Strangely no one called her -‘Ella the Black haired Pompadour’ but I suppose being gay ear-marked Terry out for his unique name and solitary status in small town Shettleston. There weren’t many gay may ‘out’ back then in the 70s.
Terry was also middle aged and lived in a caravan out at the back of the café, like some exotic gypsy where a collection of unseen dogs that barked a cacophony of sound, were tied to a fence post.
He had a face that sagged around the eyes as he had been beaten too often and the black eyes that had just faded eventually sat like deflated poached eggs on his weather beaten cheeks. He was never without a bruise, which seemed normal to me at time, am ashamed to admit.
He usually had a black eye that was in several shades of fading, the colours ranged from a deep scuddy purple to a pale yellowish green. It somehow oddly, sadly suited him.

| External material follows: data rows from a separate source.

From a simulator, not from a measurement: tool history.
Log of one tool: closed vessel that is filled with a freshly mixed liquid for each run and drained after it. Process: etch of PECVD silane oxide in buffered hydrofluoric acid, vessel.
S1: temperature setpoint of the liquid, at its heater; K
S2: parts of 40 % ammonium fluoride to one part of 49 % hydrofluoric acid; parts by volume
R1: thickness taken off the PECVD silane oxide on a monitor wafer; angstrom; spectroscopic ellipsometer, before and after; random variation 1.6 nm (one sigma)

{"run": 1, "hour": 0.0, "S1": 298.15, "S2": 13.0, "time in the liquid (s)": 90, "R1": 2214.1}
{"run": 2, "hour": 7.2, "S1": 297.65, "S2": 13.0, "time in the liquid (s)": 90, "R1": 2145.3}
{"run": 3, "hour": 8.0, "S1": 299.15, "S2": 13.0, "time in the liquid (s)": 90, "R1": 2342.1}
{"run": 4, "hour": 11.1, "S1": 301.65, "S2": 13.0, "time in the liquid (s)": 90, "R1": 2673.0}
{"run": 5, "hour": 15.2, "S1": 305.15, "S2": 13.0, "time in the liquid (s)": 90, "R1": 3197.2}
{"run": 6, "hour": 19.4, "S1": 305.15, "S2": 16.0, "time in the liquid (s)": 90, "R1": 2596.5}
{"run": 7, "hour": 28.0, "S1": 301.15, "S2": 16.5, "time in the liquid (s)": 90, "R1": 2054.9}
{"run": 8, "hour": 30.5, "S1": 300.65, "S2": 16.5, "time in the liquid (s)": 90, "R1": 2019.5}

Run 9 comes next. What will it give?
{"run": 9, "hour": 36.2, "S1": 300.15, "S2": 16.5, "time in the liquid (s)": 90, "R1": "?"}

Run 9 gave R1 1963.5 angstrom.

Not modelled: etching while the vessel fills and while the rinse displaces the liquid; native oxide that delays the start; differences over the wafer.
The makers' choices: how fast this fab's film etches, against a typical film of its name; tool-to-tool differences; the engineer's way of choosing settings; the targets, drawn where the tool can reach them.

He drank too much booze as well, he would often drag a wee flask of whisky out of his back pocket and take a slug at it between serving up soggy chips and black edged crispy looking fried eggs.
He wore skin tight black jeans, a baggy bright shirt on his scrawny frame and always had a bright pink chiffon scarf tied around his neck in a big fancy bow.
It was the kind of fashion statement that made drunk and angry men hit him often, and I admired his tenacity and the sheer force of will that made him continue to wear it in the face of fear and aggression.
Shettleston was not ready for a man who wore a pink pussy-cat bow tied scarf and flaunted his love of Shirley Bassey by camping around dancing and impersonating her at the top of his husky voice.
On his head he wore a tight black beret at a jaunty angle.
I was seventeen. I shared his love of music and the café had a great juke box, it was at the height of the ‘Grease’ and ‘Saturday Night Fever’ era and the songs of both top box office films would blare out of that old 10 pence a song silver coloured juke box.
Terry and I would dance in the tiny space between the booths and sing along to the music. The dogs out back would bark and Ella would scream for more chips.
The café seating area was based around a corner shape with a few boxed-in Formica bench seats that you slid into with fixed Formica yellow tables with aluminium trim.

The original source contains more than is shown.